Ezra Pound’s modern poetry
On this day in 1949 American expatriate Ezra Pound won the Bollingen Prize for poetry. Pound was a major figure in literary circles between the wars and helped many struggling writers to achieve recognition including Eliot, Hemingway and Joyce. Before World War II Pound lost trust in democracy and in Italy during the war he became an advocate of Fascism, which caused him to be imprisoned and ill-treated after the war ended.
His own poetry is difficult to judge. It is intellectual and shows his vast scholarship and range of interests with often intense imagery. It can however, be difficult to fathom – perhaps that was his intention. Certainly many people think that Pound did more for modern poetry in the English language than anyone else.

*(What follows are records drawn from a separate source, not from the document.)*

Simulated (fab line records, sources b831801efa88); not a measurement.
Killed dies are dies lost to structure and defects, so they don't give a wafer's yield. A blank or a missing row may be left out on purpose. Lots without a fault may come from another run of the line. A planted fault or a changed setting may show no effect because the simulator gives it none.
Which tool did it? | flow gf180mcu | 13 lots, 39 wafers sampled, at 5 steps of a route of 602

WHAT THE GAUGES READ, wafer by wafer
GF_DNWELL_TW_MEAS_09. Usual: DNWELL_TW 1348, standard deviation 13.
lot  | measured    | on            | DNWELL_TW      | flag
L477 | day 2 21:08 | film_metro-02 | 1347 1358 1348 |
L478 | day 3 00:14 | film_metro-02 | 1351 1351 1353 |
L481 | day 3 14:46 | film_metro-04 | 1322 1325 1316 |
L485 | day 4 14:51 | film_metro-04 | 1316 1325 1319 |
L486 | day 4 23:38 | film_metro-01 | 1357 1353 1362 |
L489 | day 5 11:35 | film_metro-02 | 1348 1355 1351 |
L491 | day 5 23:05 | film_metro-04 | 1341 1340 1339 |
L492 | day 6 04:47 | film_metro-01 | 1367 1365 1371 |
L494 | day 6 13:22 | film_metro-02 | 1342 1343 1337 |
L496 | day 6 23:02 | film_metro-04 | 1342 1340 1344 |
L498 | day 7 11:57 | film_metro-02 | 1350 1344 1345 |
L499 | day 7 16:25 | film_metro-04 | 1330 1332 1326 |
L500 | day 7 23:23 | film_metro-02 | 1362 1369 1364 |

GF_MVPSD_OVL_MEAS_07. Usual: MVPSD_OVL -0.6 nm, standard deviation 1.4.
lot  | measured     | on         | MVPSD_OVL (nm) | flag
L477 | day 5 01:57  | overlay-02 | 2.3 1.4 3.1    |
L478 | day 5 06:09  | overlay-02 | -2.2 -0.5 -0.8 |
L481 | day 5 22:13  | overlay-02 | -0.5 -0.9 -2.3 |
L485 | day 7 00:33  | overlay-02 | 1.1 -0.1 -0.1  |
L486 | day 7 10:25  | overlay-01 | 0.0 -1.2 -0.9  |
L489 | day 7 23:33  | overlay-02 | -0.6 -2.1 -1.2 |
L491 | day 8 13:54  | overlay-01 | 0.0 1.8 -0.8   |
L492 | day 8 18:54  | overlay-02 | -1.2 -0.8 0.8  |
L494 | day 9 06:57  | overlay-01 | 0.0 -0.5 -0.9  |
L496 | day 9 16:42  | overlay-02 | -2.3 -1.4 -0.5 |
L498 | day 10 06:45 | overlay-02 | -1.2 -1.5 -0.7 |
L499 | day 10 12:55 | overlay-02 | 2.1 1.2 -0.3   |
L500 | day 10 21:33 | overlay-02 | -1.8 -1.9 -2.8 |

Here is a poem by Ezra Pound – The Garden – famous for its evocative imagery:
En robe de parade. Samain
Like a skein of loose silk blown against a wall
She walks by the railing of a path in Kensington Gardens,
And she is dying piece-meal
Tof a sort of emotional anaemia.
And round about there is a rabble
Of the filthy, sturdy, unkillable infants of the very poor.
They shall inherit the earth.
In her is the end of breeding.
Her boredom is exquisite and excessive.
She would like some one to speak to her,
And is almost afraid that I
Will commit that indiscretion.
Today I ask to learn new and deeper meanings to life and I will continue to read poetry with an enquiring mind.